Millen, D. (2000). Rapid ethnography: Time deepening strategies for HCI field research.

This paper posed many standing problems with ethnographic methods for HCI. While it may be a powerful way of obtaining research on your audience, I can understand how time does not always allow for such an extensive analysis. Rapid ethnography seems to provide an alternative to time-sensitive projects by “narrowing the focus of the field research”, using “multiple interactive observation techniques”, and using “collaborative and computerized iterative data analyze methods”. However, it does seem that many sources are recommended for it to succeed, such as field guides, corporate informants, various software, etc.

Cooper. (2007). About face 3.

Cooper’s Chapter 4 covers ways to conduct qualitative research, including ethnographic interviews. He suggests speaking with stakeholders and subject matter experts to identify candidates for interviews before actually conducting them. This way, the designer basically sets up a persona hypothesis and has a basic idea of the different behavior patters that will appear when researching. Cooper also touches briefly on other types of research such as focus groups, usability testing, card sorting, and task analysis – many of which we spoke of in class last week.

Breakthrough Idea 2: LED Contacts

Whoa. Just, whoa.

An old high school classmate of mine recently posted this surprising link on Facebook: LED Lights Make Augmented Vision a Reality. The article dates back to January so I may be behind the times, but this is the first I’ve heard of any breakthrough like this.

My first reaction: It’s like Minority Report! Soon we’ll be watching TV with contact lenses and later we’ll be interacting with interfaces with just our eyeballs. Nifty.

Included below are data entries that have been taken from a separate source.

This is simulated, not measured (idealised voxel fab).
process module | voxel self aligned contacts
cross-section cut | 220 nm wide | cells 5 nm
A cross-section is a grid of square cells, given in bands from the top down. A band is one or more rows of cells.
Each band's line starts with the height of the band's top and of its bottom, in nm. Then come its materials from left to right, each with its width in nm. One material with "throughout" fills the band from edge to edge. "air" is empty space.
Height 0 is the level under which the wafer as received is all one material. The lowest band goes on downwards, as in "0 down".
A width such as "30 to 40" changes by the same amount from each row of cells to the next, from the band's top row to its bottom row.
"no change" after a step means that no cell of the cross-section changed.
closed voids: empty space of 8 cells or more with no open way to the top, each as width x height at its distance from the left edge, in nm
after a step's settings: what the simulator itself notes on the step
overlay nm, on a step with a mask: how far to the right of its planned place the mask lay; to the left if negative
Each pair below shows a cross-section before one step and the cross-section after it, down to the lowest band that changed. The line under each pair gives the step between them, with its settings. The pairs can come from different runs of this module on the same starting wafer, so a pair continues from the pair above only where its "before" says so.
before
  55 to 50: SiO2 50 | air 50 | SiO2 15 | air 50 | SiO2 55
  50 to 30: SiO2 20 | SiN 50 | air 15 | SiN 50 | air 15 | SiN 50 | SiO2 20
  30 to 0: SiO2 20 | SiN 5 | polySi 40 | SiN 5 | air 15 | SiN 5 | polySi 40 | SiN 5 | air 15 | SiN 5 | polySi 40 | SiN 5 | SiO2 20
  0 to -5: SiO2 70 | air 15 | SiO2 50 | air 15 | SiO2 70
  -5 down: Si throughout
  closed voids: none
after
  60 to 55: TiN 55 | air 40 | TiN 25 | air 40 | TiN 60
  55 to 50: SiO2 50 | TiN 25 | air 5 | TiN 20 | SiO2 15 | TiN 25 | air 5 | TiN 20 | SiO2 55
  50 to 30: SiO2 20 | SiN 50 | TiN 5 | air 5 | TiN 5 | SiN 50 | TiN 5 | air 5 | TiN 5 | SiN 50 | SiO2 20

The article mentions augmented reality, but aside from that, just think of what implications this will have in HCI. Interfaces floating in front of our eyes… The design of such will likely change as the way we use them changes. No longer inhibited by monitors and their constraints, designers would have to accommodate for this. However, I imagine design principles to remain the same since they are based on human perception, but they would likely be applied differently.

The only concern I have is that floating interactive interfaces, such as ones in Minority Report, seem to require more effort to use. Grabbing a window physically by extending your arm seems to ask a lot of the user. Perhaps this won’t be the case, however, and that technology will only require miniscule movements to function – a twitch of a finger, perhaps.